The Street Arab – The Story of a British Home Child+

Through various migration schemes fro 1830 to 1940 the influx of British Home Children was a major contribution to the historic rise of Canada and over ten percent of Canadians today are descended from this diaspora. Narratives of sacrifice and suffering as endured by these early Empire builders have been reclaimed in our time and we now have a modern perception of the Child Migrant programs as mercenary, opportunistic, traumatic and unfair.

Children in poverty were marginalized, homeless and orphaned due to the Industrial Revolution, wars and other displacements in the United Kingdom. They arrived on Canadian shores to years of servitude as domestics and labourers through an agenda akin to child slavery. Once taboo and unrecognized, there has been an explosion of research and fictional account in recent years that uncover the truth of our common heritage and begins to o reconcile this painful legacy.

Storytelling is a wonderful way to honour our ancestors, as we may know key dates and the places where they were living but not the most intimate details of their lives. For those who share a passion for genealogy, filling in the blanks with a fictional treatment or composite can inform, entertain and pay tribute.
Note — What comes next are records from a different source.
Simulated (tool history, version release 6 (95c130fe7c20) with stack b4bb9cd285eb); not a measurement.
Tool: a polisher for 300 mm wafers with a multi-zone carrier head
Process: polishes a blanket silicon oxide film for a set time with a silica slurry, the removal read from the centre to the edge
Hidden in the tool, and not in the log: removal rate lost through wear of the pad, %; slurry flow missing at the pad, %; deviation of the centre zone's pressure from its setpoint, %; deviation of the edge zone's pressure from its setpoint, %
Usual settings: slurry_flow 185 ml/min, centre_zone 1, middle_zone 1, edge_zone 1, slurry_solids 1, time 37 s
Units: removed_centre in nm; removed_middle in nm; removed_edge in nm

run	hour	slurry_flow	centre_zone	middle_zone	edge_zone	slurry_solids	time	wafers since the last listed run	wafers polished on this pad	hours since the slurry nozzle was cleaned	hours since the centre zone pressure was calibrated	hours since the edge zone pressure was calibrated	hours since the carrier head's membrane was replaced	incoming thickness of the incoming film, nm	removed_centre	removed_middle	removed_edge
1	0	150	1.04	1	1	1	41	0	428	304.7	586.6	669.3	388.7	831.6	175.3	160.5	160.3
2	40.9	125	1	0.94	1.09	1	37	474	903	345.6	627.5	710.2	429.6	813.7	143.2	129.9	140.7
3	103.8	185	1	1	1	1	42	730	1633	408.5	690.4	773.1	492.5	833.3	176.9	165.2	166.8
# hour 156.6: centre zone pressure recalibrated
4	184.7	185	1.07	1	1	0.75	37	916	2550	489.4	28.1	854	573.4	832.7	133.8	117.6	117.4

One of the best accounts of the British Home Children era is Sandra Joyce’s The Street Arab – The Story of a British Home Child. It captures the reality and atmosphere of village life in Scotland and how an unlikely combination of events can lead to hard times. Based on the experiences of her own father after WWI, Joyce traces the journey of young Robbie James to a ‘new life in a new land’ in Canada, where he meets with condescension and mistreatment during a series of placements as a farm labourer. Not all British Home Children encountered hardship and when they were released from servitude at age 18, the majority went on to have productive lives.